Following the plan described on LLVM-dev (http://lists.cs.uiuc.edu/pipermail/llvmdev/2014-September/076732.html), this patch provides a first version
of a new fence-elimination pass. It has several known restrictions/weaknesses,
but I would like some feedback early, hence this review.
The main problem is that there is no easy way to only run the pass on a
function if AtomicExpand introduced fences in that function. This is made
worse by the requirement on BlockFrequencyInfo and BreakCriticalEdges of
this pass:
- There is a non-negligible cost incurred even on code with no atomics/fences
- Because BreakCriticalEdges changes control-flow, it breaks a test (and running SimplifyCFG afterwards which would be nice would break even more tests).
I can see several ways to fix this:
- Merge the pass in AtomicExpand. Beyond the ugliness, this would require a way of running BreakCriticalEdges and BlockFrequencyInfo from inside AtomicExpand which does not seem supported by the current PassManager infrastructure.
- Break critical edges lazily inside this pass. This would still incurs costs for BlockFrequencyInfo; worse it would require updating the block frequency as well, and would add some significant complexity to the pass.

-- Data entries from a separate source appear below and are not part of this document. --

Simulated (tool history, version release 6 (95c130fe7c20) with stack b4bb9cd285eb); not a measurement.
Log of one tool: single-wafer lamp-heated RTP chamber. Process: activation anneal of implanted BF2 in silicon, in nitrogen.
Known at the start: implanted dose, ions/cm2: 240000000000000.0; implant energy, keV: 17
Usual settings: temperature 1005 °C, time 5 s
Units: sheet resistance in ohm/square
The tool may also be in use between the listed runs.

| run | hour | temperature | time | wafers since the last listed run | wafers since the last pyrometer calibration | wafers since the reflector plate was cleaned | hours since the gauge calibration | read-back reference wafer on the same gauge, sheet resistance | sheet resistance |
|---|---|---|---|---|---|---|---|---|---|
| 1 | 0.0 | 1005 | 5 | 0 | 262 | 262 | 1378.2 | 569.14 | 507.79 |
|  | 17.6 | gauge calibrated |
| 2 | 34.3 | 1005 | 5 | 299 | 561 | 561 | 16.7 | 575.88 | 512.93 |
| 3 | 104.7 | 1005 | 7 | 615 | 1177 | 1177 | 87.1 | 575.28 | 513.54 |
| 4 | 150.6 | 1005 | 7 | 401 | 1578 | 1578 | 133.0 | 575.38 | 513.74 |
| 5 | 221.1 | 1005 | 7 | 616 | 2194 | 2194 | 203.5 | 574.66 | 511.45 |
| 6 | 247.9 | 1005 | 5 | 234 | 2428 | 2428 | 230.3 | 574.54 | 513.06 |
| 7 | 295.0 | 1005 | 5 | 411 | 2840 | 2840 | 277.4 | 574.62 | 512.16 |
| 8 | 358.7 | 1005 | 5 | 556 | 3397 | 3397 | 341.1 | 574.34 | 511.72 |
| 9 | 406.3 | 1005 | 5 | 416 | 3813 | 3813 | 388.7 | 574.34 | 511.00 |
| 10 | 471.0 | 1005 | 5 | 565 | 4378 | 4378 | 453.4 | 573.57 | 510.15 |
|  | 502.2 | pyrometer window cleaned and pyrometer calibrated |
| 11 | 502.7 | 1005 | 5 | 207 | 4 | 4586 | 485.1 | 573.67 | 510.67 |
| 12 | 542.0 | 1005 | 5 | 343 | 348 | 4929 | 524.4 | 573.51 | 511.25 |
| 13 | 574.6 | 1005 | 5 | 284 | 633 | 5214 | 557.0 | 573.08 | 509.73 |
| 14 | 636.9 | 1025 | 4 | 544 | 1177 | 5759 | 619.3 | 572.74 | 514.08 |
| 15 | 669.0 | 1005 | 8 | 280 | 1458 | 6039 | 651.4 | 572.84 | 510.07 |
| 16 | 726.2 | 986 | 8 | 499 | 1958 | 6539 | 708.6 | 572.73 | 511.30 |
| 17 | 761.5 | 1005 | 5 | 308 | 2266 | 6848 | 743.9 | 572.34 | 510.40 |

- Have a flag for running this pass and set it to false for the tests this break. This is the easiest but would do nothing for the performance costs.
What would you suggest ?
Some other parts remain to be done, but can be added later, and I hope to first
fix the above issue. For example:
- the pass is only enabled for Power, and not yet for ARM
- the min-cut implementation is rather basic and not super optimized
- the pass does not make use of information passed by AtomicExpand to optimize fences more agressively (for example it cannot sink the fence out of a spinloop yet), details on how I plan to do that later are in the proposal I sent to LLVM-dev some time ago.
Some more questions for reviewers:
- should the min-cut implementation be cut in a separate file ?
- I left lots of DEBUG() statements, should they be removed ?
Thanks for taking the time of reading this !
I'm not a fan of default arguments, I think you shouldn't have them.
Can you add a description of what stronger/weaker mean, as well as FenceArgs?
std::function isn't in common use in the code base, can you see what similar functions use instead?
Overall you're trying to create a partial ordering for target-specific intrinsics for fences, and then manually adding this pass many times to a backend. Could you instead have the backend specify the ordering, and add the pass only once? The pass would handle each fence type that it's made aware of, in the proper strong->weak ordering.